Fannie and Freddie Give $186M to Affordable Housing Fund

Register now

WASHINGTON — Fannie Mae and Freddie Mac gave $186 million to the National Housing Trust Fund, their first such contributions to a fund designed to provide construction and rehabilitation of rental housing for low-income families.

The fund was created in 2008, but never got off the ground before the two government-sponsored enterprises were seized and placed into conservatorship later that year.

Department of Housing and Urban Development Secretary Julian Castro told lawmakers Thursday that some states will start submitting their requests for affordable housing funds in April.

"We expect the first allocations of the Housing Trust Fund will be made this summer," Castro told members of a Senate Appropriations subcommittee.

The National Low Income Housing Coalition have been advocating for a housing trust fund since 2000. Coalition members are already working in the states and providing training so affordable housing advocates will be "up to speed" on the allocation process, according to the group’s president, Sheila Crowley.

The coalition has also lined up nonprofit developers who have expertise in providing housing for extremely low and very low income families, including homeless families. These developers can also provide advice on financing and construction models.

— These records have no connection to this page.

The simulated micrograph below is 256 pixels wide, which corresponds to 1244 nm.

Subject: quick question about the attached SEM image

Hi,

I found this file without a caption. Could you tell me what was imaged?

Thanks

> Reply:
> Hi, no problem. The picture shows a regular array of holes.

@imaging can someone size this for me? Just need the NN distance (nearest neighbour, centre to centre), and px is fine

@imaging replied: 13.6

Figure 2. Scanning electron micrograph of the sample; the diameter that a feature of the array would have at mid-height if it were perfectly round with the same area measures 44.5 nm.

"The goal is to expand the supply of affordable housing," Crowley said in an interview Friday.

Coalition members want the rollout to go smoothly so the new program can show tangible results quickly and increase Congressional support for the program. "So we would really like to see a really good first year," she said.

Fannie and Freddie paid a total of $382.3 million in late February to meet their affordable housing obligations. Fannie contributed $217 million and Freddie $165.3 million, according to securities filings.

But less than half of that sum is going to the Housing Trust Fund.

The first 25% of the funds will be diverted to the Treasury Department and the Hope Reserve Fund to cover losses on loan modifications made by lenders under the Hope for Homeowners program. A Treasury spokesman declined to comment on the amount of losses the loan modification program has incurred.

Of the remaining funds, 65% will be transferred to HUD for the National Housing Trust Fund and 35% will be transferred to the Treasury Department for a Capital Magnet Fund.

The capital magnet fund will be a special account within the Community Development Financial Institutions Fund that Treasury can use to fund grants for the development, rehabilitation or purchase of affordable housing for extremely low, very low and low-income families.

The amount of money going to the Housing Trust Fund is "much smaller than we had hoped for" back in 2008, Crowley said. But the coalition will be working on getting more money into the fund.

Eventually, Congress will have to pass housing finance reform, she said, which would provide an opportunity to increase funding for the Housing Trust Fund. The failed Johnson-Crapo reform bill provided $3.5 billion in annual funding for the HTF.

The housing group also has its eye on tax reform and a potential revamp of the mortgage interest deduction.

Currently, the mortgage interest deduction subsidizes homeownership for high-income earners at the "expense of solving housing problems for the very poor," she said. "That is wrong."